Discover physics.

At Black Hills State University, the Physics program is investigating the nature of dark matter and neutrinos. Key questions in 21st century physics that have been identified by many national institutes including: the National Research Board, the National Science and Technology Council, the High Energy Physics Advisory Panel (HEPAP), and more.

BHSU, led by Dr. Kara Keeter, is establishing a nuclear and particle astrophysics program at Black Hills State University that studies the very smallest particles in the universe in order to understand structures as large as stars, supernovae, and even galaxies. Two elusive particles, neutrinos and dark matter, are the current subject of intense debate and interest. In fact, national advisory committees list investigating the nature of dark matter and neutrinos among the highest priority questions in particle physics today. Below are some details about BHSU's Physics programs efforts in dark matter research and Neutrino research.

Dark Matter Research:

BHSU is involved in two collaborations to build detectors to search for dark matter in the form of WIMPs (Weakly Interacting Massive Particles). These two collaborations are:

  • DARKSIDE (Depleted Argon Dark Matter Detector)
  • MAX (Multi-ton Liquid Argon and Xenon Dark Matter Detectors)

WIMPS? What are WIMPS?

Cold dark matter experiments are a primary focus area of major funding organizations such as the NSF, DOE and NASA*. Astrophysical evidence for cold dark matter is now compelling, but its nature remains a fundamental mystery. Particularly intriguing is the possibility that dark matter is made of Weakly Interacting Massive Particles (WIMPs) that interact only via the gravitational force and the weak nuclear force. These WIMPs may be observed by detecting their collisions with ordinary nuclei as the Earth's motion intercepts their path around the galaxy.

The Dark Matter Scientific Advisory Group has identified detectors based on noble liquids as one of the most promising technologies for detecting dark matter WIMPs. Liquid argon is an especially promising medium for WIMP detection due to its efficient conversion of energy from WIMP-induced nuclear recoils into both ionization and scintillation, allowing a very effective separation of nuclear recoil events from β/γ background radiation.
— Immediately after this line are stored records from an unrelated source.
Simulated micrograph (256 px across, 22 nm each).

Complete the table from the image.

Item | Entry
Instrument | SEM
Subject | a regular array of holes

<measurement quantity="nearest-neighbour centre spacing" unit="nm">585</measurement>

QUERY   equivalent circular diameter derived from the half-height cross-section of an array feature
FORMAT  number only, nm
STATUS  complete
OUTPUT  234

DARKSIDE and MAX Explained:

DARKSIDE and MAX are international collaborations to build dark matter detectors. The DARKSIDE Collaboration is designing a small detector that will use liquid argon from underground sources so that it is depleted in 39Ar. This is important because 39Ar is radioactive and would be a source of undesirable background. This isotope of argon is produced when cosmic rays strike natural atmospheric argon atoms.

The MAX Collaboration is designing a much larger detector that will use the DARKSIDE detector as a prototype. The MAX detector will actually be two detectors, one using liquid argon and one using liquid xenon, that will share resources and common costs such as basic engineering design. MAX will be able to provide:

  • Confirmation of discovery in twin targets
  • Confirmation of A2 dependence of cross section
  • Measurement of the mass of the WIMP by comparison of recoil spectra in different targets
  • Indication on spin-dependent or spin-independent nature of interactions

It is critical to the success of these searches that the argon or xenon be free of impurities that would distort or quench the signal. BHSU is designing and building a custom trace gas analyzer based on cavity ring-down spectroscopy (CRDS) that will exceed the currently available sensitivities by an order of magnitude. We are working with Dr. Kevin Lehmann of UVa, who holds several patents. The BHSU system will be in demand by all neutrino and dark matter experiments using noble liquids.

Neutrino Research:

Find out what BHSU students and staff are researching on neutrinos. These particles come to Earth from space, and are so hard to “see” that it is necessary to place the detectors deep underground, to shield from background “noise” found on surface. The Sanford Underground Research Facility at Homestake acts as a perfect location for this type of research.

BHSU is involved in two experiments to look for neutrinoless double beta decays:

  • MAJORANA (Ge-based Neutrinoless Double Beta Decay Detector)
  • SNO+ (Nd-based Neutrinoless Double Beta Decay Detector)

Both of these collaborations are international in scope. MAJORANA is part of the Initial Suite of Experiments to be deployed in Sanford Lab, while the SNO+ detector is housed within the infrastructure of the Sudbury Neutrino Observatory in a mine near Sudbury, Ontario.

Neutrinoless Double Beta Decays Explained:

Although it has been determined that neutrinos have mass, there are still questions regarding the nature of neutrinos: whether they are Majorana particles or Dirac particles; what is the mass scale; etc. One experimental approach to answer these questions is to look for neutrinoless double beta decay reactions. Certain isotopes may undergo decay reactions involving the simultaneous emission of two beta particles (electrons). According to the Standard Model of Particle Physics, two neutrinos (or antineutrinos) should also be emitted. However, if the neutrino can serve as its own antiparticle (i.e., if it is a Majorana particle) then it should be possible to have a double beta decay in which no neutrinos are emitted.

By carefully measuring the cross section of double beta decay reactions in ultra-sensitive experiments, neutrinoless double beta decay may be observed, violating the conservation of lepton number and proving that neutrinos are Majorana particles.